What is Cryptocurrency?
Well, it’s a currency that’s pretty damn Crypto.
OK, there’s a bit more to it than that!
But yes, Cryptocurrency is technical underneath. But it’s like a car: you don’t really need to understand how the engine works to drive it. All you need is the rules of the road, and know how to get in and out of it. Plus, you need an idea of what you actually want to achieve with it, otherwise, it’s just you in a metal box making vroom noises.
It’s alternative finance
The Cryptocurrency ecosystem is an alternative financial system that’s not owned by any Government.
It was set up by technical visionaries to provide an alternative to the regular financial system, following the crash of 2008.
That crash was largely down to banks making irresponsible property loans and then selling that debt to each other. The more that debt got sold, the safer it appeared. Until the debts started to become worthless and the whole house came crashing down. Governments all over the world then printed a lot of money to rescue the banks from their own mess. Of course, regular citizens didn’t see any of this generosity.
Visionaries such as man-of-mystery Satoshi, were horrified. They envisaged a financial system for the world that was free of Government control and censorship. They saw a future where every transaction was transparent and traceable, corruption was impossible, and no one could just “print money”.
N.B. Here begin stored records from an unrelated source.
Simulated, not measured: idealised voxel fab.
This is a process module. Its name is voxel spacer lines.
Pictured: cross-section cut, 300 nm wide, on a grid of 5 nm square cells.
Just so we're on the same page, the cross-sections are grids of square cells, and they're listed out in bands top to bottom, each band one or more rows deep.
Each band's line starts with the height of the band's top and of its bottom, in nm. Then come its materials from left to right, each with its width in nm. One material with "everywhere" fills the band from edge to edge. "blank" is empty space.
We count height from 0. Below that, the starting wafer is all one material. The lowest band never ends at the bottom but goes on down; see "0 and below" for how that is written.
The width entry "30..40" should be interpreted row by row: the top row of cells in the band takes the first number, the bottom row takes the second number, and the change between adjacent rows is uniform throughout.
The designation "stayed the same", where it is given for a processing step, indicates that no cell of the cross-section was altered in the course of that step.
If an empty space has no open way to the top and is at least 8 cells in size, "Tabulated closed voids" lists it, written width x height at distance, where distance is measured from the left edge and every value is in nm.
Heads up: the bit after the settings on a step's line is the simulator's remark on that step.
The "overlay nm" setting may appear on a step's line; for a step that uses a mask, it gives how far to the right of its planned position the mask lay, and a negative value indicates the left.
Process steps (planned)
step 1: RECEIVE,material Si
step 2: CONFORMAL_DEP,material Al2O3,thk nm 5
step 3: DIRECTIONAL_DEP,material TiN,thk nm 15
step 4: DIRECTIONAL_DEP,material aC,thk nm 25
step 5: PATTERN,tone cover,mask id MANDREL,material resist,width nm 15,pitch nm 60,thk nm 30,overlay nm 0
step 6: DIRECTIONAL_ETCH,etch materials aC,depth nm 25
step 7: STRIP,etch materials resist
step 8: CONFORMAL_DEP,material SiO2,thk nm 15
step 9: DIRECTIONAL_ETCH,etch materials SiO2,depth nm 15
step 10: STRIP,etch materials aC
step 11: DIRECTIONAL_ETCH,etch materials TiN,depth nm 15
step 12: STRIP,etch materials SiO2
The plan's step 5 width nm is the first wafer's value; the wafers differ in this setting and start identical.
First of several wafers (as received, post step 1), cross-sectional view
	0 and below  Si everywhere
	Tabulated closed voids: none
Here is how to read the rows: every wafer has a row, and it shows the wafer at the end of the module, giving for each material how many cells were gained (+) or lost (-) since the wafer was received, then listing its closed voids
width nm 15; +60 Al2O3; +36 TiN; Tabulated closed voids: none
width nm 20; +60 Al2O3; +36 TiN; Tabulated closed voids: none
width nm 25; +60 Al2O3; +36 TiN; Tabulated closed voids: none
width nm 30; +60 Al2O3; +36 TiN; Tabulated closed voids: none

Bitcoin was the result, and many other Cryptocurrencies followed.
Is Crypto any use?
Cryptocurrency is best thought of as “intelligent money”, and it helps to use the word “tokens” rather than “money” or “coins”.
Cryptocurrency can function as a currency allowing you to buy and sell things. But it’s a lot more. Crypto can be smart, too.
The next big coin to be launched was Ethereum, launched in 2014. Compared to the Gorilla that is Bitcoin, Ethereum is the over-clever chimp from the cartoon with a screwdriver and a box of tricks.
Yes, Ethereum can be transferred to pay for things just like Bitcoin, but its “blockchain” is designed to be used by other tokens, allowing thousands of different tokens to exist.
It also pioneered the idea of “Smart Contracts”: which are bits of code that can intelligently handle transactions. Imagine, in the future, a house purchase done through smart contracts for nothing! Cryptocurrency is the ultimate middleman-remover.
What is a Blockchain?
This is the technical bit. A blockchain is an ever-growing database of transactions that have happened since the birth of the token. It can’t be edited: that would invalidate transactions and be a very bad idea.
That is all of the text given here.